From 58bc60892efdb823d66caa440a020d41d9dac767 Mon Sep 17 00:00:00 2001
From: Kostya Serebryany <kcc@google.com>
Date: Tue, 31 Mar 2015 21:39:38 +0000
Subject: [PATCH] [fuzzer] more documentation

git-svn-id: https://llvm.org/svn/llvm-project/llvm/trunk@233763 91177308-0d34-0410-b5e6-96231b3b80d8
---
 docs/LibFuzzer.rst | 162 ++++++++++++++++++++++++++++++++++++++++-----
 1 file changed, 144 insertions(+), 18 deletions(-)

diff --git a/docs/LibFuzzer.rst b/docs/LibFuzzer.rst
index 7784676aac2..354e8719035 100644
--- a/docs/LibFuzzer.rst
+++ b/docs/LibFuzzer.rst
@@ -1,5 +1,12 @@
+========================================================
 LibFuzzer -- a library for coverage-guided fuzz testing.

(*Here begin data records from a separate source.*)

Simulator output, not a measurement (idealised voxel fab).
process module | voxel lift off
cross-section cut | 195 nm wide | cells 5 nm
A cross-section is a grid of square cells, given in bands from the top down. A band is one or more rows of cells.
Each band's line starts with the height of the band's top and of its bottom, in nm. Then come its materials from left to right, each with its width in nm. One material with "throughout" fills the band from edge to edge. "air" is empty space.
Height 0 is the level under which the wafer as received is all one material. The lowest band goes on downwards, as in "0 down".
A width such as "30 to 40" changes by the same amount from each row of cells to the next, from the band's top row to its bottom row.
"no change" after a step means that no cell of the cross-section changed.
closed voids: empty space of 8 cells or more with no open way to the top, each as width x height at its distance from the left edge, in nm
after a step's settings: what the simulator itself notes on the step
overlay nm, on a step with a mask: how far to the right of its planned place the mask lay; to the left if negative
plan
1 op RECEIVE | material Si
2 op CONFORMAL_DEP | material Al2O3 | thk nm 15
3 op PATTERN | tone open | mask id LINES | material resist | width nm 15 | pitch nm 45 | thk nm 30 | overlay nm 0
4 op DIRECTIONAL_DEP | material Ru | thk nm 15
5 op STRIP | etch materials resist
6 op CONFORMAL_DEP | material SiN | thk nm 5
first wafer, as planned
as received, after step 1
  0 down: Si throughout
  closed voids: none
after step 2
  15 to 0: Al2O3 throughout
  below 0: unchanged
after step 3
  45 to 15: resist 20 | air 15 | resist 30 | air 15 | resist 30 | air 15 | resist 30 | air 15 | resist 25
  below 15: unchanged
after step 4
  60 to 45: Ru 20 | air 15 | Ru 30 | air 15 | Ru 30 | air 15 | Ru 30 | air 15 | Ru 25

 ========================================================
+.. contents::
+   :local:
+   :depth: 4
+
+Introduction
+============
 
 This library is intended primarily for in-process coverage-guided fuzz testing
 (fuzzing) of other libraries. The typical workflow looks like this:
@@ -29,20 +36,136 @@ This library is intended primarily for in-process coverage-guided fuzz testing
   in parallel. For run-time options run the Fuzzer binary with '-help=1'.
 
 
-The Fuzzer is similar in concept to AFL (http://lcamtuf.coredump.cx/afl/),
+The Fuzzer is similar in concept to AFL_,
 but uses in-process Fuzzing, which is more fragile, more restrictive, but
 potentially much faster as it has no overhead for process start-up.
-It uses LLVM's "Sanitizer Coverage" instrumentation to get in-process
-coverage-feedback https://code.google.com/p/address-sanitizer/wiki/AsanCoverage
+It uses LLVM's SanitizerCoverage_ instrumentation to get in-process
+coverage-feedback
 
-The code resides in the LLVM repository and is (or will be) used by various
-parts of LLVM, but the Fuzzer itself does not (and should not) depend on any
-part of LLVM and can be used for other projects. Ideally, the Fuzzer's code
-should not have any external dependencies. Right now it uses STL, which may need
-to be fixed later. See also FAQ below.
+The code resides in the LLVM repository, requires the fresh Clang compiler to build
+and is used to fuzz various parts of LLVM,
+but the Fuzzer itself does not (and should not) depend on any
+part of LLVM and can be used for other projects w/o requiring the rest of LLVM.
 
-Examples of usage in LLVM
-=========================
+Usage examples
+==============
+
+Toy example
+-----------
+
+A simple function that does something interesting if it receives the input "HI!"::
+
+  cat << EOF >> test_fuzzer.cc
+  extern "C" void TestOneInput(const unsigned char *data, unsigned long size) {
+    if (size > 0 && data[0] == 'H')
+      if (size > 1 && data[1] == 'I')
+         if (size > 2 && data[2] == '!')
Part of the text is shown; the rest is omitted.